Functions and Methods#
In the Tutorial we touched upon how to wrap C++ functions, static member functions and member functions. Now let’s go into more depth.
Default Arguments#
Going back to our initial C++ class example, lets add additional arguments to the hello() method, one of which has a default value:
class Test
{
public:
Test();
std::string hello(std::string first, std::string second = "world");
};
Since default parameter values are not available through templates, it is necessary to tell Rice about it using Rice::Arg:
#include <rice/rice.hpp>
using namespace Rice;
extern "C"
void Init_test()
{
Data_Type<Test> rb_cTest =
define_class<Test>("Test")
.define_constructor(Constructor<Test>())
.define_method("hello",
&Test::hello,
Arg("hello"), Arg("second") = "world"
);
}
The syntax is Arg(nameOfParameter)[ = defaultValue]. The name of the parameter is not important here (it is for readability), but the value set via operator= must match the type of the parameter. As such it may be necessary to explicitly cast the default value.
.define_method("hello",
&Test::hello,
Arg("hello"), Arg("second") = (std::string)"world"
);
These Rice::Arg objects must be in the correct positional order. Thus if the second argument has a default value, then there must be two Arg objects.

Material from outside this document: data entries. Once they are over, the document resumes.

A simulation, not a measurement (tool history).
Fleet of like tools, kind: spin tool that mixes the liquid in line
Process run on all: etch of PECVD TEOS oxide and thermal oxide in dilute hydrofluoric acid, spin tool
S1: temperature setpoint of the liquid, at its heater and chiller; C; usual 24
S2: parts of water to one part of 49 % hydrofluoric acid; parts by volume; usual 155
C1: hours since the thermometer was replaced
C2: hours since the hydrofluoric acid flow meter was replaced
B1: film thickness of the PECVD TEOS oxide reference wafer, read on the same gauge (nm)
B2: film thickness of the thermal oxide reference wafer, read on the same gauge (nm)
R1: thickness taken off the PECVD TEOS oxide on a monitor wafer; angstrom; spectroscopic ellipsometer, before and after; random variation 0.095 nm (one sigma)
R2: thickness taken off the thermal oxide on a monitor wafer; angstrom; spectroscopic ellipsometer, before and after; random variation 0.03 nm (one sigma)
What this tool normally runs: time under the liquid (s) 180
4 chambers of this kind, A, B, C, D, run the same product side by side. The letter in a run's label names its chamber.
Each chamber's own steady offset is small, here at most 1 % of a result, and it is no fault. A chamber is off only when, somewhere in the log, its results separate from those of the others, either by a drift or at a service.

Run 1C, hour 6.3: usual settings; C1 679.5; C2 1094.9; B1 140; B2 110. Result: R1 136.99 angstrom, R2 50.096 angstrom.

Now, Ruby will now know about the default arguments, and this wrapper can be used as expected:
t = Test.new
t.hello("hello")
t.hello("goodnight", "moon")
This also works with Constructors:
.define_constructor(Constructor<SomeClass, int, int>(),
Arg("arg1") = 1, Arg("otherArg") = 12);
Return#
Similarly to the Arg class, Rice also supports a Return class that let’s you tell Rice how to handle returned values from C++. This is particularly important in correctly managing memory (see C++ to Ruby).
It is also helpful in dealing with Ruby’s VALUE type which represent Ruby objects. Most of the time Rice will automatically handle VALUE instances, but if a native method takes a VALUE argument or returns a VALUE instance then you have tell Rice about it.
This is because VALUE is a typedef for unsigned long long - under the hood it is really a pointer to a Ruby object. However, to Rice it is just an integer that needs to be converted to a Ruby numeric value. As a result, if a method takes a VALUE parameter then Rice will convert it to a C++ unsigned long long value instead of passing it through. Similarly, if a method returns a VALUE then Rice will also convert it to a numeric Ruby object as opposed to simply returning it.
To avoid this incorrect conversion, use the setValue() method on the Arg and Return classes. For example:
VALUE some_function(VALUE ary)
{
VALUE new_ary = rb_ary_dup(ary);
rb_ary_push(new_ary, Qtrue);
return new_ary;
}
define_global_function("some_function", &some_function, Arg("ary").setValue(), Return.setValue());
Note that you can mix Arg and Return objects in any order. For example this also works:
define_global_function("some_function", &some_function, Return.setValue(), Arg("ary").setValue());
Return Self#
In the case of methods that return self - meaning they return back the same C++ object that was the receiver of the function call - Rice ensures that the same Ruby object is returned. Returning self is a common pattern in Ruby.
For example:
a = Array.new
a << 1 << 2 << 3 << 4
The above code works because the << method returns the Array a. You can mimic this behavior by the use of lambdas when wrapping C++ classes. For example, Rice wraps std::vector like this:
define_vector<std::vector<int32_t>>().
define_method("<<", [](std::vector<int32_t>& self, int32_t value) -> std::vector<int32_t>& // <----- DONT MISS THIS
{
self.push_back(value);
return self; // <------ Allows chaining on calls
});
Pay careful attention to the lambda return type of std::vector<int32_t>&. If the return type is not specified, then by default the lambda will return by value. That will invoke std::vector’s copy constructor, resulting in two std::vector<int32_t> instance and two Ruby objects. Not at all what you want.